Honest question: how do we measure critical thinking and creativity in students?
The only serious method of evaluating critical thinking and creativity is through peer evaluation. But that’s a subjective scale thick with implicit bias, not a clean and logical discrete answer. It’s also not something you can really see in the moment, because true creativity and critical thinking will inevitably produce heterodox views and beliefs.
I think we should try to have actual data instead of these think-pieces and anecdata from teachers.
I agree that we’re flush with think-pieces. Incidentally, the NYT Op-Ed section has doubled in size over the last few years.
But that’s sort of the rub. You can’t get a well-defined answer to the question “Is Our Children Creative-ing?” because we only properly know it by the fruits of the system. Comically easy to walk into a school with a creative writing course and scream about how this or that student is doing creativity wrong. Comically easy to claim a school is Marxist or Fascist or too Pro/Anti-Religion or too banal and mainstream by singling out a few anecdotes in order to curtail the whole system.
The fundamental argument is that this kind of liberal arts education is wasteful. It doesn’t yield real tangible economic value. So we need to abolish it in order to become more efficient.

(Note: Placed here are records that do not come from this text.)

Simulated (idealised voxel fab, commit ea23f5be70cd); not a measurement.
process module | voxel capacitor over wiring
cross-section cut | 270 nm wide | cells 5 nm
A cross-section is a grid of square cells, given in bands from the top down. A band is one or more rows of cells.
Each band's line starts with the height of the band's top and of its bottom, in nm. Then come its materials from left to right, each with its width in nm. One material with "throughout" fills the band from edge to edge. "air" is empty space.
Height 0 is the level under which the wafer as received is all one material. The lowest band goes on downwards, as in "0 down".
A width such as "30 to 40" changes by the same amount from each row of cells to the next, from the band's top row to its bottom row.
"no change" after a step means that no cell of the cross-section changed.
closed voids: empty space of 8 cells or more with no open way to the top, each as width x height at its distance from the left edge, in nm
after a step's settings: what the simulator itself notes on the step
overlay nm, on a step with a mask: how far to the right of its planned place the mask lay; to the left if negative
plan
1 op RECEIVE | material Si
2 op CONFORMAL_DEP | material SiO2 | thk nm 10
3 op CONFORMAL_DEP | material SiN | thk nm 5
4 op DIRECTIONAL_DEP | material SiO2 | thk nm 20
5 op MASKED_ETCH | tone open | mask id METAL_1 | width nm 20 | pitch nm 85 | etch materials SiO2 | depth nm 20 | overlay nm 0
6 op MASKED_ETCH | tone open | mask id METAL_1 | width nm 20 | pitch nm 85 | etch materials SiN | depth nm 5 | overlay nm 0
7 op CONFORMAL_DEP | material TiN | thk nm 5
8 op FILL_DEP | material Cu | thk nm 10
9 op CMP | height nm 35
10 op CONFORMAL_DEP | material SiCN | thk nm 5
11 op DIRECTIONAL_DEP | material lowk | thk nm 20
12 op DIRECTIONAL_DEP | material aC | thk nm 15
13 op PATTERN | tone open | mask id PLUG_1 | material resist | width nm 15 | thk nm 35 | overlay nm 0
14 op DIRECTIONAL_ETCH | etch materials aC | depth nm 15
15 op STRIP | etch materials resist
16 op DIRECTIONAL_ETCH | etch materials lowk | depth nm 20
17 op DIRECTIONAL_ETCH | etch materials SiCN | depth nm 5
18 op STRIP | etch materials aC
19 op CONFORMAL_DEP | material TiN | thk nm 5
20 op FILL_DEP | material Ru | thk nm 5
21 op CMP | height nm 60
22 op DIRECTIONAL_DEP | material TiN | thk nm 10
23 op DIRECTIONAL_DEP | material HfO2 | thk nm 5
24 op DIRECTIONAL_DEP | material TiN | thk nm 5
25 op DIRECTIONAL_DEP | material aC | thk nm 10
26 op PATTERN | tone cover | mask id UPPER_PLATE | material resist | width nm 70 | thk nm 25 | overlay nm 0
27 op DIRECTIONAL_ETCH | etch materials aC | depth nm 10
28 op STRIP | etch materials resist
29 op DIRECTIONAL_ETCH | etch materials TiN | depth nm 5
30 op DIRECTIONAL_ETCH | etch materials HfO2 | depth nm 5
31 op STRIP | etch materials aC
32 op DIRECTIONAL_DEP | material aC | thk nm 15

And that’s what we’re creating. A society that is laser-focused on making economic numbers go up, without stopping to ask whether a larger GDP actually benefits anyone living in the country where all this fiscal labor is performed.
Artisian@lemmy.world 2 weeks ago
As far as I can tell, the strongest data is wrt literacy and numeracy, and both of those are dropping linearly with previous downward trends from before AI, am I wrong? We’re also still seeing kids from lockdown, which seems like a much more obvious ‘oh that’s a problem’ than the AI stuff.